A data-driven approach to stable income in uncertain times
In a volatile environment, consistent income and capital preservation are essential. That’s the philosophy behind the Barings Liquidity Investment Strategy (BLIS), a fund co-managed by Ashley Burtenshaw and Stephen Fleming, and backed by one of the world’s largest asset managers.
In this Fund in Focus, Burtenshaw outlines how BLIS targets “liquidity-seeking” investors – those who want daily access without compromising on portfolio quality.
While BLIS is relatively new to the wealth market, the underlying institutional strategy has been running since 2010. The team tracks more than 59,000 residential mortgage loans, applying a meticulous and data-rich process to assess credit risk, stress-test scenarios, and allocate capital with confidence.
“Risk has to be controlled,” says Burtenshaw.
“Only once we’ve done that can we decide what spread we’re being paid and whether it’s worth it.”

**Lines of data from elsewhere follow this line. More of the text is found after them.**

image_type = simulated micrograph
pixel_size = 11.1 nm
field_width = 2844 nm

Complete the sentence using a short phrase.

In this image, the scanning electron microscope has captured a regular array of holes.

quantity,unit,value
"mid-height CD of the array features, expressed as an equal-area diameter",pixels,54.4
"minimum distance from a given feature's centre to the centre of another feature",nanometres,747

Using proprietary loan-level data and deep experience in RMBS markets, Burtenshaw and team aim to deliver steady returns without chasing yield. Liquidity, diversification, and consistency are at the heart of the portfolio design. As investor interest in structured credit grows, BLIS may be well-positioned to benefit.

“Risk has to be controlled”: Why this strategy prioritises liquidity and consistency
For investors chasing stable income without sacrificing access to capital, the Barings Liquidity Investment Strategy (BLIS) offers a compelling case. Co-managed by Ashley Burtenshaw of Gryphon Capital, which is a Barings company, BLIS is built on a time-tested institutional strategy, refined over 15 years, and now open to a broader investor base.
“It’s a liquidity-seeking strategy,” Burtenshaw explains. “We want to offer daily access and still deliver dependable returns.”
The BLIS approach combines rigorous risk management with deep data analysis, targeting high-quality residential mortgage-backed securities (RMBS). In volatile markets, that blend of liquidity and discipline is increasingly rare.
From institutional roots to mainstream appeal
The BLIS strategy dates back to 2010 and has long been popular with large institutional clients. Since joining forces with global manager Barings in 2023, Gryphon has expanded its reach internationally and opened the strategy to wealth investors.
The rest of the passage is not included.